My first post-bald eagle count encounter was at Lyme's Post Pond. I was leaving a friend's on Post Pond Lane when a juvenile suddenly appeared from behind the treeline swooping low over an open field in front of my truck. A fellow Conservation Commission member had told me of recent bald eagle sightings at the pond, but those reports were of an adult. This juvenile meant there were two different birds in the area.
The next bald eagle sighting came a couple of days later in Orford when two adults were observed at a site that has been home to a nesting pair for the last several seasons running. In 2014 no bald eagles were fledged there. The incubation was not successful. Seeing these two adults raises hopes that there will be another attempt in this year. A birding colleague has seen the pair several times since further heightening expectations.

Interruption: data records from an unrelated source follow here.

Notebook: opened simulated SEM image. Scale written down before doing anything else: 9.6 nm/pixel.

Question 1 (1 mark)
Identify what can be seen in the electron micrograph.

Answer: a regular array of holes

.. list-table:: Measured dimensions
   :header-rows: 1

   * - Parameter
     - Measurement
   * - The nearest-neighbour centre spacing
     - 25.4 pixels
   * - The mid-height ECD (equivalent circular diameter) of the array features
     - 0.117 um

The next sighting was not so out of the ordinary but gratifying just the same. As often happens when I am in that area, I swung by the Wilder Dam to try my luck. After about ten minutes I located a solitary adult in a tree on the right bank about 100 yards downstream from the dam. Were the six common mergansers fishing the water just in front of the dam aware they were not alone?
A bald eagle bonanza occurred last week thanks to a tip from a Thetford birder who posted observing and photographing two immature bald eagles scavenging a winter kill on the banks of the Ompompanoosuc River where it parallels Campbell Flats Rd. in Norwich. I headed over and after some searching located the birds, or should I say they located me? It was their flight up and away from the water’s edge that tipped me off to their location. Obviously, they’d seen me first. They disappeared into nearby white pines, and I scanned the spot. There on a birch branch above the kill site was what appeared to be a third bird. I say “appeared to be a third bird,” because I did not feel absolutely certain I had seen two birds fly from the site, my vision being somewhat obscured by branches. Later, inspecting the photos that had been posted, I could see the two eagles in the photos did not have the same markings as the bird I saw on the branch. Almost certainly there had been three birds. The next day the photographer returned and indeed confirmed a third bird.
Over the weekend, my bald eagle tipster discovered a fourth bald eagle, an adult, feeding on a carcass near the overpass that carries I-91 over VT Rt. 132. I couldn’t get over to see, but his photograph perfectly captured the moment.
These recent sightings and the great success of this year’s mid-winter survey gives evidence that the bald eagle really has re-established itself in the Upper Valley. Sightings of bald eagles may become commonplace, but for me that will make it no less thrilling to watch one circle lazily on a thermal or beat its way purposefully up the Connecticut River.